It may well be that after all these years journalists have finally learned how to ask Paul McCartney interesting questions. After the excellent interviews in Esquire (2015) and GQ (2018) the current September edition of that latter publication has another superb piece, ostensibly to promote the reissued super-deluxe edition of 'Flaming Pie', though it barely gets a passing mention. Instead, a relaxed Paul seems happy to talk about a vast range of subjects (anything you like)*
As always, the most interesting bits for me are when he discusses those 'early days' 'in Liverpool', to name just two McCartney songs or, as I call them the 'Tune In' days, to name just one Mark Lewisohn book.
While his memories of Beatlemania can sometimes appear a bit blurry around the edges, unsurprising when you consider how much they did in such a relatively short period, and the anecdotes can sound tired through the constant retelling+, when he's asked about the more carefree, pre-fame days a light switch seems to flick on and he's right back there.
I've said this before, somebody really needs to sit down with him and get all of the pre-fame stuff written down instead of asking him about the Beatles again. Likewise Ringo who has said in interviews that he's occasionally asked to do an autobiography but refuses because the publishers really only want to know about those seven years. He's said the really interesting stuff is the pre-fab days. I agree. There's so much fascinating material in 'Tune In' about Ringo's life up to the end of 1962 that it would almost make a stand-alone book. He's 80 years old now. I for one would love to read about the first 20 years of Ringo's life growing up in the Dingle. That said those years doing Thomas The Tank Engine were pretty special so I can understand the interest from publishers.

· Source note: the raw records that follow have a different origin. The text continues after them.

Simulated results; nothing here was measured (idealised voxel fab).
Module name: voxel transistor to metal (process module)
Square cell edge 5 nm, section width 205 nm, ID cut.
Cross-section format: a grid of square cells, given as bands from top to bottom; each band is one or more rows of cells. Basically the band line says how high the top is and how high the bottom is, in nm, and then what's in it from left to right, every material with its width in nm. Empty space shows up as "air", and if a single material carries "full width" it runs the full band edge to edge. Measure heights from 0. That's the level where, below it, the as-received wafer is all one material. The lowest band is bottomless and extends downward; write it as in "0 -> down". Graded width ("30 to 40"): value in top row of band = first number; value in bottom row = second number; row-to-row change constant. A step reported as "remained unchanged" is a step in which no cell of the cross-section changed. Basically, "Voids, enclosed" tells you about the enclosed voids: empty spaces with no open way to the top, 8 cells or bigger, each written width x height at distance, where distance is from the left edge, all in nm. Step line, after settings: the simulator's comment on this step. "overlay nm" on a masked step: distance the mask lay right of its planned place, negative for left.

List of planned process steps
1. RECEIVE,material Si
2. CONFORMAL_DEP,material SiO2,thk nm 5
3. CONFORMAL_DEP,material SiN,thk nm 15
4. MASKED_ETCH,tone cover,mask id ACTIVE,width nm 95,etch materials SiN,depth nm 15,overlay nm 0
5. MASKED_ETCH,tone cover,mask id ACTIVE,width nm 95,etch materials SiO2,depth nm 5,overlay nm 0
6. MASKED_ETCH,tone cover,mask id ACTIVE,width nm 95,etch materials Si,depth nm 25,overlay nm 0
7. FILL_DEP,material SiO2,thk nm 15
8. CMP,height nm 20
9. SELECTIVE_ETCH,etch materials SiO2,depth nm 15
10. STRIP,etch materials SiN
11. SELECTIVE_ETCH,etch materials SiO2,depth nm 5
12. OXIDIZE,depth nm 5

In my fantasy world I would drive Paul or Ringo around Liverpool stopping at various locations and get them to go into great detail about their memories of the place because sadly when they're gone they're gone. Of course, Paul is not averse to doing this to an extent, albeit on his own terms. He's often mentioned how he gives his passengers a guided tour whenever he's driving in the city. In fact he mentions it below in the new interview. It's a pipe dream I know and I suppose the closest we'll ever get to it is by watching "Carpool Karaoke" but for a moment just imagine driving him to Garston bottle works for example and saying "right, tell me about the night Allan Williams brought you all here to try and persuade Tommy Moore to rejoin the group." He's probably never been asked about that in 60 years.
Anyway a great interview (accompanied by some nice photos by Mary McCartney). Here's the bits about Liverpool which will be of interest to readers of this blog.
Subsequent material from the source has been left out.